STRESA, Italy (Reuters) -U.S. Treasury Secretary Janet Yellen said on Thursday that she wants market-driven countries to present a “wall of opposition” to China over its state-driven industrial policies, a key issue she is pushing at a G7 finance meeting this week.
Yellen also told a news conference that she is looking for “general agreement on the concept” from G7 finance ministers and central bank governors on a plan to bring forward the earnings from some $300 billion in frozen Russian assets that could provide Ukraine with significant financial support beyond 2025.
The two topics are expected to dominate a finance ministers and central bank governors meeting in northern Italy on Friday and Saturday.

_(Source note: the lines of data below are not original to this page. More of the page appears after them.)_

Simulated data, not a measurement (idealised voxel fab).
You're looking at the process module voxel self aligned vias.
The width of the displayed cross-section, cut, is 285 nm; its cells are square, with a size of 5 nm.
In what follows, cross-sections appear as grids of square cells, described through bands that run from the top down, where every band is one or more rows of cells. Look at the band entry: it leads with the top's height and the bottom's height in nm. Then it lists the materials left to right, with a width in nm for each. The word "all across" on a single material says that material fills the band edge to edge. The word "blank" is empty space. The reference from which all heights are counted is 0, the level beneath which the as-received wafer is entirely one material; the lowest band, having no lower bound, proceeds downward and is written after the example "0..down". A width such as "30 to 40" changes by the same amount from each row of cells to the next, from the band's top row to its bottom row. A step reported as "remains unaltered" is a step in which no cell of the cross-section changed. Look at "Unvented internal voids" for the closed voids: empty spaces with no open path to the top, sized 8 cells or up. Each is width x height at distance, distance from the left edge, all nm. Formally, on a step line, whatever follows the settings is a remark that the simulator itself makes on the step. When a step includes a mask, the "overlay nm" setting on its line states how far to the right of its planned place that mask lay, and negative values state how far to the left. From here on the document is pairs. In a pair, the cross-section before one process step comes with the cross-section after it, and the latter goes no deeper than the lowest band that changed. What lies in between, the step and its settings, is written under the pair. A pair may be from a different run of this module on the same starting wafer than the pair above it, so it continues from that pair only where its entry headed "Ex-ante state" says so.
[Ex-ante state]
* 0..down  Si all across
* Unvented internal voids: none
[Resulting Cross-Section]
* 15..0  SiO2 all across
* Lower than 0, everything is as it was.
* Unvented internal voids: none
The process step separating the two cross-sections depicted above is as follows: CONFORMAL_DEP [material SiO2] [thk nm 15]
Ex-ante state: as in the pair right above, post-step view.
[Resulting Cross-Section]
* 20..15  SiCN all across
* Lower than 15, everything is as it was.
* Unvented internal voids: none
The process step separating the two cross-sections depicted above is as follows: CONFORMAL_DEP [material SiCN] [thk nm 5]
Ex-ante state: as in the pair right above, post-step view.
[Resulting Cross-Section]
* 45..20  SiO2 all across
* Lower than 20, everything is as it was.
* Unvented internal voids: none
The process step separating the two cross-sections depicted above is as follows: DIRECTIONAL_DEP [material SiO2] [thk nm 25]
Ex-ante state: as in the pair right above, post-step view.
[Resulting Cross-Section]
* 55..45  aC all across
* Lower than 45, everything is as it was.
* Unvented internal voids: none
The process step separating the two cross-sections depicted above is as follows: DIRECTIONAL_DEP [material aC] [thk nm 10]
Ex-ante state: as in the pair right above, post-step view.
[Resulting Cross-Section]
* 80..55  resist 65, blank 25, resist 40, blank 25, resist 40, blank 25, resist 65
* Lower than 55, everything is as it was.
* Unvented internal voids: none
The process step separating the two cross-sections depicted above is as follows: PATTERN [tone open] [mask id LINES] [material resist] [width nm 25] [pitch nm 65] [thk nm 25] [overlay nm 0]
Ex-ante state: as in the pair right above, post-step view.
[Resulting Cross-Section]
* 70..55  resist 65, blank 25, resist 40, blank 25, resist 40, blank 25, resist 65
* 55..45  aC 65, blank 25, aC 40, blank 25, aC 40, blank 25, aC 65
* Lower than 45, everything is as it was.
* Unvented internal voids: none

Yellen said that many countries beyond the G7 advanced industrial democracies were concerned about China’s overinvestment in electric vehicles, solar products, semiconductors, steel and other strategic industries, including Mexico, India and South Africa.
Without changes in Chinese policy, including a shift from increasing production to boosting domestic demand, Yellen said market driven economies face a flood of cheap exports from China that will threaten the viability of their manufacturers.
She said she was not asking countries to mirror U.S. tariffs or closely coordinate their trade policy responses.
“But we need to stand together and send a unified message to China,” Yellen said. “So they understand it’s not just one country that feels this way, but that they face a wall of opposition to the strategy that they’re pursuing.”
She said the G7 officials would discuss their responses and concerns that they are presenting to Beijing.
Yellen’s call for G7 unity on China comes just after the Biden administration announced steep new tariffs on Chinese EVs, batteries, solar panels and other products in a bid to protect U.S. investments to develop these industries at home. Some of these higher duties will start on Aug. 1
Yellen called this week for the U.S. and Europe to respond to China’s overinvestment in electric vehicles, solar products, semiconductors, steel and other key sectors in a “strategic and united way” to keep manufacturers viable on both sides of the Atlantic.
Yellen said that if G7 ministers can agree on a concept for bringing forward the earnings on the frozen Russian assets, they will spend the time before a G7 leaders summit in Puglia in mid-June on refining the details.
She added that while a figure of $50 billion has been discussed, there have been no decisions on the size of a potential loan to Ukraine that would be backed by earnings of around $3.5 billion.
“This is an assured source of financing and it’s important that Russia realise that we will not be deterred from supporting Ukraine for lack of resources,” Yellen said.
The funding could sustain Ukraine beyond 2025, as Ukraine now has a $60 billion U.S. package of aid and about $50 billion from the EU.
G7 negotiators have been discussing for weeks how to best exploit some $300 billion worth of Russian financial assets, such as major currencies and government bonds, which were frozen shortly after Moscow invaded Ukraine in February 2022.